So-Called ‘Healthy’ Conflict Leads to Innovation

People often avoid difficult situations or confrontation but effective leaders leverage healthy conflict to get the most out of teams.

To reach our full potential, we need a little more conflict in our lives, provided it comes with productive dialogue.

“I don’t believe as a society we have truly learned how to have difficult conversations,” said Doug Upchurch, chief learning architect at Insights. “And it’s in part because of that, that we see so much divisiveness in our world.”

Employees must be able to have those conversations and be an example, not just for organizations, but for wider society, he said. Chief learning officers and leaders can help improve this problem by encouraging healthy conflict and modeling productive dialogue to their employees.

Upchurch said how people handle conflict determines whether it is healthy or unhealthy. A healthy response involves several factors, he said. It should be public, confronted directly, seek to move to resolution and it should consider each person’s personal experience, as not everyone responds to conflict in the same way.

Leveraging Healthy Conflict

Mary Scannell, corporate trainer and author of “The Big Book of Conflict Resolution Games: Quick, Effective Activities to Improve Communication, Trust and Collaboration” said to have healthy conflict, you must have trust on a team.

“Without a foundation of trust, I would question whether the conflict would be possible to be healthy,” she said. “When you are engaged in a dialogue with someone you trust, even if people come to that dialogue with differing perspectives, they should be able to safely share those ideas if a leader has fostered a foundation of trust.”

Upchurch echoed that as well.

“When a team feels a higher sense of trust, and a sense of emotional safety or cohesion, team members are more engaged and more willing to contribute to the work that they do, and they are able to get more done in less time.”

Upchurch said another way learning leaders can manage conflict is to understand the unique personality and psychological differences in the way each person on their team responds to conflict.

Perhaps the most important skills that leaders can have, Upchurch said, is the ability to identify and manage your own emotions and the emotions of others. He said the primary reason leaders derail is not because of the lack of skills or knowledge, but a lack of emotional intelligence.

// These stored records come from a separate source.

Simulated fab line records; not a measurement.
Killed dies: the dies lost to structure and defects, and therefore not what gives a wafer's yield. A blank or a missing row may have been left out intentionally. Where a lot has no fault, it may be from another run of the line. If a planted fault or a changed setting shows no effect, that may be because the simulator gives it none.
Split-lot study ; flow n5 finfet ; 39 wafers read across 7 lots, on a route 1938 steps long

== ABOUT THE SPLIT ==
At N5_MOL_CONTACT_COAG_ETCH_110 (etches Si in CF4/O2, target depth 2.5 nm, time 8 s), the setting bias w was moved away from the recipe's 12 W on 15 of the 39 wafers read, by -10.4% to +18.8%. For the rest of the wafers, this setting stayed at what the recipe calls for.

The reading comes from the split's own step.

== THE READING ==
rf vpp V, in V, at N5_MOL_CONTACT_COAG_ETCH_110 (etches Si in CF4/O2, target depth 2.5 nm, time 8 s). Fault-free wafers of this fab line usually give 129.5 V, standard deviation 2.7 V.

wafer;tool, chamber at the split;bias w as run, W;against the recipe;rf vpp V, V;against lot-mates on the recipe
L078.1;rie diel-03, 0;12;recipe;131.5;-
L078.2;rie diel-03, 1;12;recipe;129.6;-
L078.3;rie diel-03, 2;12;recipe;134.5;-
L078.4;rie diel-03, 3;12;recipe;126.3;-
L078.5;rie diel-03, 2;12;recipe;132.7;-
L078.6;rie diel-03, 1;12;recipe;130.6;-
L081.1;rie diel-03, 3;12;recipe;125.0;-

“Business leaders often look to learning and HR leaders to make sure we’re creating opportunities to develop not just the hard knowledge skills, but those that we’ve historically referred to as soft,” he said. “The skills of empathy, the skills of leading both with technology and the heart, the skills of being human in the workplace.”

He said making sure that there are opportunities for leaders to be developed in that way is critical so learning leaders can model that approach to healthy conflict. Leaders need to do work on themselves and be fully comfortable in difficult emotional situations, he added.

Scannell said the lack of role models is usually what stops employees from having difficult conversations.

“As leaders we have to set the stage,” she said. “If we are unwilling to engage in healthy conflict around ideas with other leaders, and if they don’t see us navigating those kinds of conversations effectively, they’re not going to understand how it’s done.”

But Scannell said after modeling the correct behavior, leaders should take a step back.

“Sometimes leaders feel they have to fix everything, but sometimes a team needs to work through the gunk,” she said. “A leader might feel like they have the solution for conflict and they might have one, yet sometimes as a leader or an educator, we need to let people work through that themselves.”

That said, if it is degenerating into an unhealthy situation, it’s time to to facilitate a positive dialogue, she said. In the cases where conflict turns unhealthy, Upchurch said it’s important for leaders to prevent any behavior that might be seen as bullying or aggressive and to try and bring it out of the emotional space to the factual space.

The Benefits of Healthy Conflict

Upchurch said the two main benefits of healthy conflict are innovation and improvement.

“Organizations that don’t experience diverse opinions, which often create intellectual debate and conflict, tend to be stuck,” he said. “A trait of an effective leader in today’s workplace is the ability to both pioneer and embrace disruption.”

Another value is building cohesive teams, Upchurch said.

“Teams that work the best together are the ones that have endured conflict together,” he said. “Almost every time you can look back at the defining moments a team had and there will be some kind of conflict.”

Upchurch said the third benefit is learning.

“By allowing for a healthy response to conflict, we can grow intellectually and with our skills,” he said. “So often we think we have all the answers, but conflict typically is a result of someone thinking they have a different response or a different answer.”

Upchurch said learning leaders should help people have better conversations and allow them to have dialogue that moves them to meet the strategic purposes of the company in an environment where it’s safe to express diverse opinions and conflict.

A team of diverse individuals, each with their own unique strengths, might butt up against each other, but if leaders can allow those strengths to flourish and work together, they will get the most out of the team, Scannell said.

“You’re going to be able to leverage a team that is working to their strengths and appreciated for those strengths instead of knocked down because it doesn’t align with another person’s ideas.”